5 Of The Greatest Champions League 2nd-Leg Comebacks
Liverpool beat Manchester City 3-0 in the first leg of the 2017-18 UCL quarterfinal. However, it would be inappropriate to write City off just yet. If there’s any team in the Premier League who could turn this tie around by scoring 4-5 goals in the second leg, its Manchester City. Below are some of the greatest Champions League 2nd-leg comebacks to give City fans some hope.
Here are the top 5 greatest champions League 2nd-leg comebacks –
5. Barcelona vs. AC Milan, 2013 round of 16
When Barcelona lost 2-0 at AC Milan, they looked done for. No team had ever recovered from a two-goal deficit in the first leg of a Champions League tie without an away goal before. But Barcelona didn’t need the away goal, or even much dramatics because they crushed Milan in the second leg by 4-0.
Lionel Messi was awesome on the night and scored the first two goals, then David Villa and Jordi Alba added their own as Barcelona moved on.
4. AC Milan vs. Deportivo La Coruña, 2003/04 quarter-finals
First leg: AC Milan 4-1 Deportivo La Coruña, second leg: Deportivo La Coruña 4-0 AC Milan
“Miracles often happen, things you might not rationally expect,” said Depor coach Javier Irureta, holding on to faint hope ahead of the return leg, the Spanish team having been shredded after scoring first at San Siro. His charges were ahead on aggregate by half-time in the return, Walter Pandiani, Juan Carlos Valerón and Alberto Luque making it 3-0 – before substitute Fran González added a fourth. Having prayed for success, Irureta honoured a promised by taking the pilgrim trail to Santiago de Compostela.
3. Monaco vs Real Madrid, 2003/04 (2-4, 3-1)

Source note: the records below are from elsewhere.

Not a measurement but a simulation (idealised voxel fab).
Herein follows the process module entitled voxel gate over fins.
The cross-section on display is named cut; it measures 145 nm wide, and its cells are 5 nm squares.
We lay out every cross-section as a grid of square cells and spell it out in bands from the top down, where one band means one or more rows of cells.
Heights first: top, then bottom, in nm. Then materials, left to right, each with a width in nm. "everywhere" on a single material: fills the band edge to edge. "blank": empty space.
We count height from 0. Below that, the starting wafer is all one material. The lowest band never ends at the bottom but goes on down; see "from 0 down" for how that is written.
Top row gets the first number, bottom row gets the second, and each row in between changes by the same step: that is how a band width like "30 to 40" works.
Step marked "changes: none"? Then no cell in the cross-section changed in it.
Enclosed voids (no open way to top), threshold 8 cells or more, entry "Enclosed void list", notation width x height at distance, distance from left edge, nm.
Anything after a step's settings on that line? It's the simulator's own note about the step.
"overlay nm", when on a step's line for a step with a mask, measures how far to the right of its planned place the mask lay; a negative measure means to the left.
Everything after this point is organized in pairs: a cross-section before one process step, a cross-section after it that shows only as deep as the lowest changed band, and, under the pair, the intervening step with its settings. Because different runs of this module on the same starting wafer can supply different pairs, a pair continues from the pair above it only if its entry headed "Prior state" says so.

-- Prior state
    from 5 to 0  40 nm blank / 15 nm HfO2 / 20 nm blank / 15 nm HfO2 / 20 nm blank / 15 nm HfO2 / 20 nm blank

When Madrid loaned Fernando Morientes to Monaco, they felt it would give the forward the exposure necessary to land a big-money move the following summer. Little did they know that it would be their own man who would dump them out of the Champions League.
After netting a crucial away goal in a 4-2 Bernabeu defeat, the striker powered a header past Iker Casillas in the second. With Ludovic Giuly goals sandwiching the Spaniard’s strike, Monaco progressed on away goals.
2. Chelsea vs. Napoli, 2012 round of 16
The Napoli team of Edison Cavani, Marek Hamsik and Ezequiel Lavezzi, captained by Fabio Cannavaro’s brother Paolo, heralded something of a golden generation for the team from southern Italy and they were already making waves on the European circuit.
On the other side of this tie, Chelsea were going through some tough times as they began to realise that André Villas-Boas was not the new José Mourinho. Indeed a first leg 3-1 defeat at the Stadio San Paolo spelled the end of the Portuguese manager’s time in charge when he was sacked and Roberto Di Matteo took charge.
Chelsea looked like a dreadful team. Losing in the first leg looked like the start of a Champions League elimination that would have fit in a season to forget, but Didier Drogba and John Terry got the tie level at 3-3 on aggregate back at Stamford Bridge.
A goal by Gokhan Inler not only gave Napoli the lead again at, 4-3, but it brought them even on away goals. Chelsea were back in a hole, but Frank Lampard’s penalty at least earned Chelsea extra time. There, Branislav Ivanovic found the back of the net and the Blues were quarterfinal-bound.
The season proved to be far from one to forget. As bad as they were in England, Roberto di Matteo led Chelsea past Benfica, Chelsea and Bayern Munich (in Munich) to become one of the most improbable Champions League winners ever. And it started with the comeback against Napoli.
1. Barcelona vs. Paris Saint-Germain, 2017 round of 16
No team had ever come back from four goals in the history of the Champions League and Barcelona had to do that without an away goal. PSG really couldn’t have asked for much more in a first-leg trouncing of the Catalans; two goals in each half, and denying an away goal in reply. So how on earth, then, did they manage to slip it from there? No side in the history of the competition had overturned a four-goal deficit, but that’s just what Barça managed in a madcap second leg that defied belief.
Three goals brought Barca within one after just 50 minutes, but Edinson Cavani’s 62nd-minute goal didn’t just stretch the PSG lead to two — it gave them an away goal. Barcelona needed three goals to advance, and that was still the case in the 88th minute. They had no chance.
Then Neymar scored on a beautiful free kick. And he made a penalty. The tie was even, 5-5 on aggregate. But that wasn’t enough because PSG were going through on away goals. That’s when Sergi Roberto came flying in with the most improbable of goals to complete the most impossible of comebacks.
From 4-0 down. With three goals in seven minutes. Barcelona had pulled off the most amazing comeback in Champions League history.